Scott Hardie | December 14, 2002
I'm gonna start off by slapping a big fat spoiler warning on this entire topic; read no further if you're going to see this movie. I successfully evaded spoilers and I think I liked the movie better for it. Apparently the script has been on the web for a year now and fans have debated it to death. If you love it that much, isn't it better to wait? I never understood the people who aggressively pursue spoilers.

Anyway, overall I liked it, despite my mostly negative TMR, and the negative comments below. I got what I wanted, which was to see all these characters again, and to be entertained for two hours. I was also pleasantly surprised by the cinematography, which eagerly tried new visual techniques that Trek hadn't done before. And fucking finally, the ships battle in three dimensions! :-)

But I was really disappointed by how little movie there was, for almost two hours' running time. They seemed to use the same three sets over and over, and the space battle seemed to go on forever. I also couldn't discern any entertainment value for a non-Trekkie. All of the jokes were in-jokes, the plot was built on elements from the series that the movie didn't bother to explain, and too much of the pleasure came from the standard "Trekism" of the whole thing, from the characters to the sets to the menagerie of alien races. I tried to imagine taking my mom to it, or some other non-fan, and all I could think was that they'd be bored off their ass.

I liked seeing the characters interact, even if Worf is yet again emasculated for punchlines. In fact, I wanted more interaction. This movie gets down to business by the fifteen-minute mark and doesn't let up until the epilogue. I heard that some of the deleted scenes (such as the cameo by Wesley Crusher, who is still visible if you've got a quick eye) were very campy, and so maybe it's for the best that they were cut. But here are beloved characters we haven't seen for four years and they can't find anything to talk about besides the plot. Boo! (One positive related element was the way the crew efficiently worked together. They instinctively went along with each other subtly in many scenes, like a crew that has been together for over fifteen years should.)

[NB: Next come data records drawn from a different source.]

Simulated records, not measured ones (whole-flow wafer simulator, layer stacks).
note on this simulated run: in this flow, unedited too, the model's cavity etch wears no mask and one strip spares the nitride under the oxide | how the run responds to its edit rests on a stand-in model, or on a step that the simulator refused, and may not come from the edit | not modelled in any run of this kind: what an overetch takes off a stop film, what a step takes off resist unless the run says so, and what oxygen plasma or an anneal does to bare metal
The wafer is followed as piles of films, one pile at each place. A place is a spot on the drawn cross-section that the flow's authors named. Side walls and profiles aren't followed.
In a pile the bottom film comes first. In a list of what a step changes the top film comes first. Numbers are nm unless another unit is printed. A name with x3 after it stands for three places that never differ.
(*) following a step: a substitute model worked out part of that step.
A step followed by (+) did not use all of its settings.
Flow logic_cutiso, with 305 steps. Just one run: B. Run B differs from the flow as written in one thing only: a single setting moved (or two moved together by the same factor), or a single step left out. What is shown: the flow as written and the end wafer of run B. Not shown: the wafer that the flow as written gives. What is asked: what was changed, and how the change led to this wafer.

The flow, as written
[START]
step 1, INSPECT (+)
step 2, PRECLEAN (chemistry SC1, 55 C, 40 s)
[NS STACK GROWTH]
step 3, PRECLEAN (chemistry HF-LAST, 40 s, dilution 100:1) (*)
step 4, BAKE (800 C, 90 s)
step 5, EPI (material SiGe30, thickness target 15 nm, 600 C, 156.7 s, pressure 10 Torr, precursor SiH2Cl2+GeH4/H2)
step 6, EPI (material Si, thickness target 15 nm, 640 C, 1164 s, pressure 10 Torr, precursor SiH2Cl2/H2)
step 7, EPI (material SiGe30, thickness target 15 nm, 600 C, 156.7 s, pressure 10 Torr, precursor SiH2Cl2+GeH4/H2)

Probably my biggest pet peeve was the inconsistencies with the characters. I kept wondering if time travel was involved, since it seemed like the characters were unchanged since Season Four or Five. Among the problems:
- Since when are Riker and Troi an item? They broke up in the course of the series, and Troi went on to date Worf. Certainly she and Worf broke up too, but seeing her and Riker getting married is like watching a "Cheers" reunion movie set at Sam and Diane's wedding.
- What the fuck happened to Data's emotion chip? He's as wooden as he was on the show, and as clueless too. As the character who made the most progress over the three films, it's disappointing to see all of progress dismissed. They don't even explain why he has reverted.
- They at least mention Dr. Noonian Singh, but they do a whole subplot where Data discovers a long-lost brother and they don't mention Lore? Then the robot brother turns out to be a tool planted by the villains, and they still don't mention Lore? I'm not asking for a whole scene, just a reference, a sign that the characters remember their own pasts.
- Worf is now Federation Ambassador to Kronos. He outranks Captain Picard. He doesn't even wear a standard uniform any more. But is there any indication of this? Nope, he's content to stand at his post and press buttons. There was the briefest of transitions from him being a guest on the bridge (where he shouldn't be) to him noticing something at Tactical and stepping over to read it aloud, but it was barely noticeable.
- Speaking of changed posts, Troi now works at Starfleet Headquarters on Earth, but the movie mentions that she and Riker are still members of Picard's crew, at least until their impending wedding.
- Wesley's back from oblivion, inexplicably. I guess this one's not fair to nitpick, since they can't be expected to explain his return when they don't even give him any lines, but hey.
- One miniscule nitpick: So Picard was always bald? They can keep Spot alive and healthy for almost two decades, but they can't get the poor young Starfleet cadet some hair?

And finally, I want to tell a story. One night in the autumn of 1994, I sat in the Arcada movie theater in St. Charles, watching "Star Trek: Generations" with He Who Shall Not Be Named. He was the friend who had tuned me on to Trek in the first place, and I liked it enough to see the movie. Even though I was not too familiar with the films (having never seen any of them before), I was aware that they had a history of not being final. Characters never really died for good, kind of like in Marvel Comics. So when Kirk's death scene came, I sat there kind of nonplussed, wondering when he was going to get up, dust himself off, and complain. Then Picard buried him, and left the planet, and it sunk in that I had just missed a Trek hero's death, something that could have, maybe should have had emotional impact on me. So now, today, I calmly watched Data's death aboard the villain's ship, thinking that it didn't mean anything. Hey, they have B-4, and earlier in the movie they uploaded all of Data's memories into B-4, right? So they just have to upgrade his processors and he'll be Data. But no, it slowly sinks in that maybe they won't do this, and then Picard somberly tells B-4 what a great man Data had been. All I could think was, fuck, it happened again! The death of a Star Trek character is not a transcendent human experience or anything, but for a longtime fan it should have at least some emotional impact, and I was inadvertently robbed of that. Fuck.